DA renews bid to control W Cape police
Mail & Guardian
|May 30, 2025
The party has bristled at billionaire Johann Rupert's remarks that the Cape Flats are the epicentre of South Africa's violent crime problem
The Democratic Alliance again called for the devolution of policing powers to the Western Cape, arguing that the centralised control of the South African Police Service (SAPS) has failed people plagued by violent crime, particularly on the Cape Flats.
This renewed push follows remarks made by billionaire businessman Johann Rupert during a meeting between a South African delegation led by President Cyril Ramaphosa and United States President Donald Trump in the Oval Office last week.
Rupert described the Cape Flats as the epicentre of South Africa's violent crime problem and endorsed the idea of provinces taking greater control over policing functions. He also advocated for the use of advanced technologies such as Starlink — a satellite internet system developed by Elon Musk's SpaceX — to boost real-time communication, surveillance and modernise crime fighting in neglected areas.
The DA, which controls the Western Cape, has bristled at Rupert's comments, which were meant to convey that crime affects all parts of South Africa, including what is arguably the best-run province in the country.
"He [Rupert] knows full well that the criminal justice system ... is in the control of the national state," said the party's spokesperson on policing, Ian Cameron, who also chairs parliament's portfolio committee on police.

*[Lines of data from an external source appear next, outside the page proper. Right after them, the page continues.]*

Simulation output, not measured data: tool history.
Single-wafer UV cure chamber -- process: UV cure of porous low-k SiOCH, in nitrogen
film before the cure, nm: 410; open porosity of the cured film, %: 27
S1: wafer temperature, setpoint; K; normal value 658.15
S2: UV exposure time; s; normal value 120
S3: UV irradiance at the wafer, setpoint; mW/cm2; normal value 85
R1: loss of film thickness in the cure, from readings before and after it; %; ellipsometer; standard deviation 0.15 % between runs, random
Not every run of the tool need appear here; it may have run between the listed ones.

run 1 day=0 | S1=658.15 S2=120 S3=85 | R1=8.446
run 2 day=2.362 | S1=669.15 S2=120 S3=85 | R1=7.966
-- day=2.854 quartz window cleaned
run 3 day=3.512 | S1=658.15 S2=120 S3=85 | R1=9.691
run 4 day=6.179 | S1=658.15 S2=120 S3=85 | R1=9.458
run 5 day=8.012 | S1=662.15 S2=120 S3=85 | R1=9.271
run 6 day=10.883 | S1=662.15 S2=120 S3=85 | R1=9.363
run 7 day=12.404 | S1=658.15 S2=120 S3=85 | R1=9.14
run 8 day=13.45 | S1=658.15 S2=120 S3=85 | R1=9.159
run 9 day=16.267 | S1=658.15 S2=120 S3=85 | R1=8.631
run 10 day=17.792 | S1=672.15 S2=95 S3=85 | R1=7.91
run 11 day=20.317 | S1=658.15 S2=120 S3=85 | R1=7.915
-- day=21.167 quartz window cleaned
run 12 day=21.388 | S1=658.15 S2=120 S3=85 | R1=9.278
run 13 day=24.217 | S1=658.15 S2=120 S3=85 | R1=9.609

Cameron called Rupert's comments "misleading" and said it was "completely false" that the DA controlled the police in the Western Cape, calling for policing powers to be devolved to the province.
Barely two days after the Oval Office meeting, in which Trump accused South Africa of perpetrating a "white genocide", Police Minister Senzo Mchunu released the country's latest crime statistics, which showed that nearly 90% of the country's gang murders occur in the Western Cape.